Altar Valley Conservation Alliance (AVCA) est. 1995

“We got started in response to both pressures from Tucson and development, as well as looking at some of the landscape goals for conservation–prescribed fire, erosion control in the Altar Wash — and thinking about how those could be achieved more effectively by working across boundaries, working at a bigger scale.”

– Sarah King, Rancher and Executive Director, Altar Valley Conservation Alliance (AVCA)

Winnett ACES est. 2016

“We had a neighborhood meeting, just a bunch of producers, people from a broad spectrum of the community. And the question was posed, ‘how do we want to deal with sage grouse and elk?’ The conversation went around the room, ‘yeah, we have wildlife issues and issues with how federal agencies are telling us how to handle wildlife issues.’ But the bigger issue we felt was the community. How do we keep our community going?”

– Laura Nowlin, Rancher and Executive Director, Winnett ACES

Stewardship Alliance of Northeast Elko (SANE) est. 2012

“In 2012, this SANE group started up when the sage grouse listing threat was here at that time. And so, coming together was more of a shared threat and common enemy, for some I suppose. I think that oftentimes in the West, it has been a threat that has been the impetus for a lot of these things to come together. [But] I don’t think it has to be. I think if you believe in what it represents: grassroots democracy and civility, then, you know, it can have a deeper meaning that can be implemented and realized on the landscape and within the community, and through the economies of maintaining and sustaining those.”

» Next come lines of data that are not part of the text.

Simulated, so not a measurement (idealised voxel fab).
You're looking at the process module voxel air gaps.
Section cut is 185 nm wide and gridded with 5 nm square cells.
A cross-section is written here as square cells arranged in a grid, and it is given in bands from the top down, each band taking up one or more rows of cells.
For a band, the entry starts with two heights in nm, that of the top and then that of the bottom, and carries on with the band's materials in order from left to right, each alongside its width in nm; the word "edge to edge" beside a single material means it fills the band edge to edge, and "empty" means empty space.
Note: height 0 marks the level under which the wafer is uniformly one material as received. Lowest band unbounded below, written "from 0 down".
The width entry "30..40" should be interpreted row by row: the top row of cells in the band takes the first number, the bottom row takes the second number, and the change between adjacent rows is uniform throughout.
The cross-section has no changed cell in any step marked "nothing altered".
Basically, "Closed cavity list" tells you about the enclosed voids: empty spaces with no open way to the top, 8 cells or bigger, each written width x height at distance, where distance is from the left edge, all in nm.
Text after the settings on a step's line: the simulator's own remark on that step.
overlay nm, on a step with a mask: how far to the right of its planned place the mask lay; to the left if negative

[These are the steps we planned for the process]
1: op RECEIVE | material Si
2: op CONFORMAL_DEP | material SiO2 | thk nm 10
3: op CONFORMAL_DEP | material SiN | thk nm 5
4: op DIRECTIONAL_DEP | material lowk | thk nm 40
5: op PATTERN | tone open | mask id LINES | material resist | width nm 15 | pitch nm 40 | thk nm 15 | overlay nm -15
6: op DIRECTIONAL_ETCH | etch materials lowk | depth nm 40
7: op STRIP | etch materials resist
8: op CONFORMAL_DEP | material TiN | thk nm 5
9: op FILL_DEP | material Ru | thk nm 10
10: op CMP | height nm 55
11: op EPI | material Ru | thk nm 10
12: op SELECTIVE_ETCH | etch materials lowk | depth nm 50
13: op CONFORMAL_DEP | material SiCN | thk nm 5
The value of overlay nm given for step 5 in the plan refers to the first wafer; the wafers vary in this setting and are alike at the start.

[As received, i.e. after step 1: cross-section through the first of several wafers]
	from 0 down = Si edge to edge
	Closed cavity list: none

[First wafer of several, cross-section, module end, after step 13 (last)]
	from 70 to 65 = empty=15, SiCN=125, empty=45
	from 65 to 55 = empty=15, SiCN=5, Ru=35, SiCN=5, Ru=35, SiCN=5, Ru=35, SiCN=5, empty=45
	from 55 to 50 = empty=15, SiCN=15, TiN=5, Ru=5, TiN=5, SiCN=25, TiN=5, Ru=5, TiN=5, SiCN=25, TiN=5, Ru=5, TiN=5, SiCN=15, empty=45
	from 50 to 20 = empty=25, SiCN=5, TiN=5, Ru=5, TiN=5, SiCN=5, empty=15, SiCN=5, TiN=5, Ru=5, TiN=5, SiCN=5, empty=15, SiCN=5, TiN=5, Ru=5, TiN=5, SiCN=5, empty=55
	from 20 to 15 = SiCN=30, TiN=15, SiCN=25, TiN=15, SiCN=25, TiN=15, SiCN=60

– Robin Boies, Rancher and Executive Director, Stewardship Alliance of Northeast Elk

Rocky Mountain Front Ranchlands Group (RMFRG) est. 2021

“So what first brought us together was that where we live in northern Montana is grizzly bear and wolves [number] one to one to our cows. We got started because all of us have grizzly and wolf problems. So, we are working a lot on that issue. RMFRG exists to preserve working family ranches, farms and rural communities by carrying on the traditional conservation practices that have supported and protected our landscape for the last 100 years.”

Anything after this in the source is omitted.